Coming next, watch for the Tereré translation system and the accompanying Chipa word-sense disambiguation module, completing our "Paraguayan afternoon snack" metaphor for translation tools...

In related news, the Mozilla Paraguay folks have been really busy, gearing up to translate Firefox into Guarani, in collaboration with FP-UNA. The Guarani Ñe'ẽ discussion group has been buzzing about this; from my vantage point in the frozen northern anglohablante climes, it looks like everybody is pumped about this. Pretty exciting times.

Monday, September 30, 2013

Thesis proposal!

Last week, I had my thesis proposal. I proposed, basically, that for doing machine translation into lower-resourced languages we're going to want better cross-lingual word sense disambiguation to help our MT systems make better word choices. And I outlined some methods that we might use to get that goal. I'm going to develop these approaches in the context of a few different kinds of MT systems, particularly focusing on translating from Spanish to Guarani. So I guess now all I have to do for the rest of the PhD is this project.
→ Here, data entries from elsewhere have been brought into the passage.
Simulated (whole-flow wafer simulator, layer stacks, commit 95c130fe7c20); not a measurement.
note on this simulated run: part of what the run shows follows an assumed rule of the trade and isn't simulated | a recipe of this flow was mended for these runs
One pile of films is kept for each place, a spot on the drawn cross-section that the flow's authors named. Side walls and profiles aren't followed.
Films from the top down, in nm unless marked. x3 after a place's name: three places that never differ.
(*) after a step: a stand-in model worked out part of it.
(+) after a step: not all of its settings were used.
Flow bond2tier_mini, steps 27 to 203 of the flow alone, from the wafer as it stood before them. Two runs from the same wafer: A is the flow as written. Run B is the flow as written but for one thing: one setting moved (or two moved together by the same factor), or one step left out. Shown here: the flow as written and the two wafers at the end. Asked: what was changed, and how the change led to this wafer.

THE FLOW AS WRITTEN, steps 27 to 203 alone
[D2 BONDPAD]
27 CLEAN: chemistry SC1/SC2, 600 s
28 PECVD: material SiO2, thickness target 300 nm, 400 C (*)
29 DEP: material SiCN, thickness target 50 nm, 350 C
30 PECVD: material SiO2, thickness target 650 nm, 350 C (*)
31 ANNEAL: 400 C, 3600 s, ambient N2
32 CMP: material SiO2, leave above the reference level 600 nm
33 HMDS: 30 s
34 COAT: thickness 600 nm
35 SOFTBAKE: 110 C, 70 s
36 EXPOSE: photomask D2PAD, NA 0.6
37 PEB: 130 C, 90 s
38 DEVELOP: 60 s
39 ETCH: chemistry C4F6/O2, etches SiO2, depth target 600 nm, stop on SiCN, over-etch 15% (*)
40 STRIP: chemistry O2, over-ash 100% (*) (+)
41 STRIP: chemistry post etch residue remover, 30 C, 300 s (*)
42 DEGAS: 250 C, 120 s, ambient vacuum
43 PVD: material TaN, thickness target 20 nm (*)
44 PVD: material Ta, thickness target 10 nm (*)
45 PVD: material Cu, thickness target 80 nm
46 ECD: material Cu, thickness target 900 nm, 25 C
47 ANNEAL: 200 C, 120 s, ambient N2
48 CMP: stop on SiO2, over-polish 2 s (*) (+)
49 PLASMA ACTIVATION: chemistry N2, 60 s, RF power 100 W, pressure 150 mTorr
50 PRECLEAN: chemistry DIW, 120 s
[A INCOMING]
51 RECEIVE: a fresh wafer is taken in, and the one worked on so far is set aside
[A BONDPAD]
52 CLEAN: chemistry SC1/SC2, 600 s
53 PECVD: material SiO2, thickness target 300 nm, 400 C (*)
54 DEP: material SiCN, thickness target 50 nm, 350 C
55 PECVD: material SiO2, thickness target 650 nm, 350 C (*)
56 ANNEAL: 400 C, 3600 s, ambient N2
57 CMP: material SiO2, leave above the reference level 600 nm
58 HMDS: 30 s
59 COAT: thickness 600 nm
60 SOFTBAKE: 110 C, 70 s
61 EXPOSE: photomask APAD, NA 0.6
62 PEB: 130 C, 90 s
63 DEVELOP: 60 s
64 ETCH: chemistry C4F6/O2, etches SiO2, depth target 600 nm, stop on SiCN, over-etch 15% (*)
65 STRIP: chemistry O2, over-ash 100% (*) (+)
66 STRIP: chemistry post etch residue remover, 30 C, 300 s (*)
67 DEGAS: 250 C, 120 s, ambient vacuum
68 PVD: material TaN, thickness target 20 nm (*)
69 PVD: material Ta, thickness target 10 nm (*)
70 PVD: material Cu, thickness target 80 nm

 If you're curious, I'm writing my dissertation in public, on github:

Let's do this.

Saturday, August 31, 2013

reading: You Are What You Speak

I just recently read You Are What You Speak by Robert Lane Greene. I can heartily recommend it as an enjoyable read, although it's aimed at a fairly general audience.

Greene covers, briefly, all kinds of things: the diversity of languages in the world, what it means to have a language, the identity politics of speaking a particular language, attempts at regulating language and how they relate to nationalism. He spends a lot of time on the history of prescriptive rules for English -- think style books like Eats, Shoots and Leaves and The Elements of Style and their historical predecessors. There's also discussion on the associated hand-wringing, class issues and emotional damage inflicted by telling people that their native dialect isn't the real way to speak a given language.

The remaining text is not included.